Case ID: or-app_225/html/0207-01.html
Source: Caselaw Access Project
Author: {"author": "\n      PER CURIAM", "license": "Public Domain", "url": "https://static.case.law/"}
Date Created: 2024-08-24T03:29:51.129683

Submitted December 5, 2008,
    appeal dismissed January 7, 2009
    STATE OF OREGON, Plaintiff-Respondent, v. WARREN MATTHEW BROWN, Defendant-Appellant.
    
    Multnomah County Circuit Court
    060343162; A132931
    199 P3d 890
    Warren Brown filed the brief pro se.
    
    Hardy Myers, Attorney General, Mary H. Williams, Solicitor General, and Jamie K. Contreras, Assistant Attorney General, filed the brief for respondent.
    Before Haselton, Presiding Judge, and Armstrong, Judge, and Rosenblum, Judge.
    PER CURIAM
   PER CURIAM

Defendant, who pleaded guilty to fourth-degree assault, ORS 163.160, appeals his conviction, arguing that the trial court erred in accepting his guilty plea because he felt pressured to take the offered plea bargain. The state responds that defendant may not appeal under these circumstances, given the strictures of ORS 138.050(1), which provides:

“Except as otherwise provided in ORS 135.335 [concerning conditional pleas, not at issue here], a defendant who has pleaded guilty or no contest may take an appeal from a judgment or order described in ORS 138.053 only when the defendant makes a colorable showing that the disposition:
“(a) Exceeds the maximum allowable by law; or
“(b) Is unconstitutionally cruel and unusual.”

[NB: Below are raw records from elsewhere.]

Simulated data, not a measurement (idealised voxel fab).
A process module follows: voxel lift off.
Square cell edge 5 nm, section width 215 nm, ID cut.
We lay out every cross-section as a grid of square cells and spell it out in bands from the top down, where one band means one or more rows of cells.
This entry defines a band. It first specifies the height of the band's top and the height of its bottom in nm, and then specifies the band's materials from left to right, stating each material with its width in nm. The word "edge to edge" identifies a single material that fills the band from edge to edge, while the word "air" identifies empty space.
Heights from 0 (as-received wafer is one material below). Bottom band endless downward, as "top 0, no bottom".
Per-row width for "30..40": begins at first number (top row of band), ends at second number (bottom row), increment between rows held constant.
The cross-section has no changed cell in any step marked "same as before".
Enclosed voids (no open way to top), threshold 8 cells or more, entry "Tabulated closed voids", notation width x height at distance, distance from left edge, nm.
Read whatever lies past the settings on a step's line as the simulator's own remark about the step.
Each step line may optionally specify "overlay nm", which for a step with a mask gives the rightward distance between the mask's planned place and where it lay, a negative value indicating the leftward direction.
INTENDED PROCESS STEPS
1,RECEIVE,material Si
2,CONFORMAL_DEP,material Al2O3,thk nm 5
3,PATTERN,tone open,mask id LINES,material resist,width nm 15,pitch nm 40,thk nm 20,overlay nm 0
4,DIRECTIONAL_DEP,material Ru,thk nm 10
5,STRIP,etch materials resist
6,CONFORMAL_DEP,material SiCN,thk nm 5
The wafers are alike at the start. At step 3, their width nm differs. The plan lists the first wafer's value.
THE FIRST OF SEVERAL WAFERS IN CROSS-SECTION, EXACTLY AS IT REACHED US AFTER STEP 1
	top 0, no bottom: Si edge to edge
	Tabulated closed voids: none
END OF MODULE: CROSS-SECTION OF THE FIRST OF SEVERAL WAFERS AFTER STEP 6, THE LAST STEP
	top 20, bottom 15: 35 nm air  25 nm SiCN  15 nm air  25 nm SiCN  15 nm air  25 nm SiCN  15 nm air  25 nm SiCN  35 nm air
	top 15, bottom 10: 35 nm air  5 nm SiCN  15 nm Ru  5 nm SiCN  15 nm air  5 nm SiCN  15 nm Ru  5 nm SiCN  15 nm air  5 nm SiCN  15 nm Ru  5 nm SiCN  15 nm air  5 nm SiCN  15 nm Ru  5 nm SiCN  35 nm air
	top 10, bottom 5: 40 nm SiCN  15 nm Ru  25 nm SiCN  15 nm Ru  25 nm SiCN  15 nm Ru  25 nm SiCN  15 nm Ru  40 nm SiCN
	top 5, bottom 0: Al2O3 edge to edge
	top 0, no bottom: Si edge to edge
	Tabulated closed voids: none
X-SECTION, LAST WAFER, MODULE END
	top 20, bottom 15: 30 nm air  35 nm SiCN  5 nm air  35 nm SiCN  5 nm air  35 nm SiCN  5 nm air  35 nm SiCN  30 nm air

As explained below, we agree with the state and, therefore, dismiss the appeal.

In State v. Stubbs, 193 Or App 595, 604, 91 P3d 774 (2004), we explained that ORS 138.050(1) “embodies a jurisdictional limitation on appeal.” That is, unless a defendant makes a colorable showing that the disposition exceeds the maximum allowable by law or is unconstitutionally cruel and unusual, we must dismiss the appeal for lack of jurisdiction.

In this case, defendant is not challenging his sentence; instead, he appears to be asserting that his conviction should be reversed because his plea was involuntary. That argument is not cognizable under ORS 138.050(1). See, e.g., State v. Zell, 89 Or App 394, 749 P2d 1196 (1988) (reaching same result under earlier version of ORS 138.050).

Appeal dismissed. 
      
       Defendant received a deferred sentence pursuant to the plea agreement. The court entered defendant’s conviction after his deferred sentence was revoked.